Who governs in America?
The Gilens and Page paper, April 9, 2014, uses a unique data set that includes measures of the key variables for 1,779 policy issues determining the influence of differing groups.
Each of four theoretical traditions in the study of American politics - which can be characterized as theories of Majoritarian Electoral Democracy, Economic Elite Domination, and two types of interest group pluralism, Majoritarian Pluralism and Biased Pluralism - offers different predictions about which sets of actors have how much influence over public policy: average citizens; economic elites; and organized interest groups, mass-based or business-oriented.
Multivariate analysis indicates that economic elites and organized groups representing business interests have substantial independent effects on U.S. government policy, while average citizens and mass-based interest groups have little or no independent influence. The results provide support for theories of Economic Elite Domination and for theories of Biased Pluralism, but not for theories of Majoritarian Electoral Democracy or Majoritarian Pluralism.
Who governs? Who rules?
To what extent is the broad body of U.S. citizens sovereign, semi-sovereign, or largely powerless? These questions have animated much important work in the study of American politics.
Majoritarian Electoral Democracy: Theories of majoritarian electoral democracy, as positive or empirical theories, attribute U.S. government policies chiefly to the collective will of average citizens, who are seen as empowered by democratic elections.
Economic Elites: Economic Elite Domination theories do rather well in our analysis, even though our findings probably understate the political influence of elites.
Organized Interest Groups: Our findings of substantial influence by interest groups is particularly striking. Our evidence clearly indicates that organized interest groups have a very substantial independent impact upon public policy. If the net results of interest group struggle were to help average citizens get their way- with organized groups perhaps representing citizens more effectively than politically inattentive Americans could do for themselves - we would expect that the net alignment of interest groups would be positively and strongly correlated with the policy preferences of the average citizen. We found interest group alignments are almost totally unrelated to the preferences of average citizens.
Moreover, there is no indication that officials' anticipation of reactions from "potential groups" brings policies in line with what citizens want. When the alignments of business-oriented and mass-based interest groups are included separately in a multivariate model, average citizens' preferences continue to have essentially zero estimated impact upon policy change, while economic elites are still estimated to have a very large, positive, independent impact.
What do our findings say about democracy in America? They certainly constitute troubling news for advocates of "populistic" democracy, who want governments to respond primarily or exclusively to the policy preferences of their citizens.

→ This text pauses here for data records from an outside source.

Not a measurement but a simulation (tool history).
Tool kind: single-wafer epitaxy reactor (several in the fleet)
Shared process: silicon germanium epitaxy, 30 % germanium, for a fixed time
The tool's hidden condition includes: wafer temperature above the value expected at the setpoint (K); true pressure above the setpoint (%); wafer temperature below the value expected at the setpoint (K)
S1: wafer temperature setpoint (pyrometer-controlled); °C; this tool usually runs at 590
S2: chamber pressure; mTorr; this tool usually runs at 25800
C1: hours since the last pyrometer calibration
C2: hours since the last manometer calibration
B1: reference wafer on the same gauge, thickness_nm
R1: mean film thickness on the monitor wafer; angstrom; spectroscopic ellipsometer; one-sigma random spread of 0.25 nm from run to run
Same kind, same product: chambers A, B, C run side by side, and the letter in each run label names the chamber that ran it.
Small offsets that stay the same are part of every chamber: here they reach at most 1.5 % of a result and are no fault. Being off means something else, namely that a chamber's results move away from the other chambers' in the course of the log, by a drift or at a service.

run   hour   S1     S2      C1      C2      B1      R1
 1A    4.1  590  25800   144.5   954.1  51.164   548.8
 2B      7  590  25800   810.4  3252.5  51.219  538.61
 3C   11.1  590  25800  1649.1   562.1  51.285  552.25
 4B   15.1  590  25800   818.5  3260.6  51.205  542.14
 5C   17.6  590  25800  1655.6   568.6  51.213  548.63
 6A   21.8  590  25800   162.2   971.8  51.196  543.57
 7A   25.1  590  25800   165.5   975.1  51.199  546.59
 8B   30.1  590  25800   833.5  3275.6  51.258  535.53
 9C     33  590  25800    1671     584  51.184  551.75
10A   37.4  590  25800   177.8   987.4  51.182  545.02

In the United States, our findings indicate, the majority does not rule - at least not in the causal sense of actually determining policy outcomes. When a majority of citizens disagrees with economic elites and/or with organized interests, they generally lose. Moreover, because of the strong status quo bias built into the U.S. political system, even when fairly large majorities of Americans favor policy change, they generally do not get it.
Americans enjoy many features central to democratic governance, such as regular elections, freedom of speech and association, and a widespread (if still contested) franchise. But we believe that if policymaking is dominated by powerful business organizations and a small number of affluent Americans, then America's claims to being a democratic society are seriously threatened.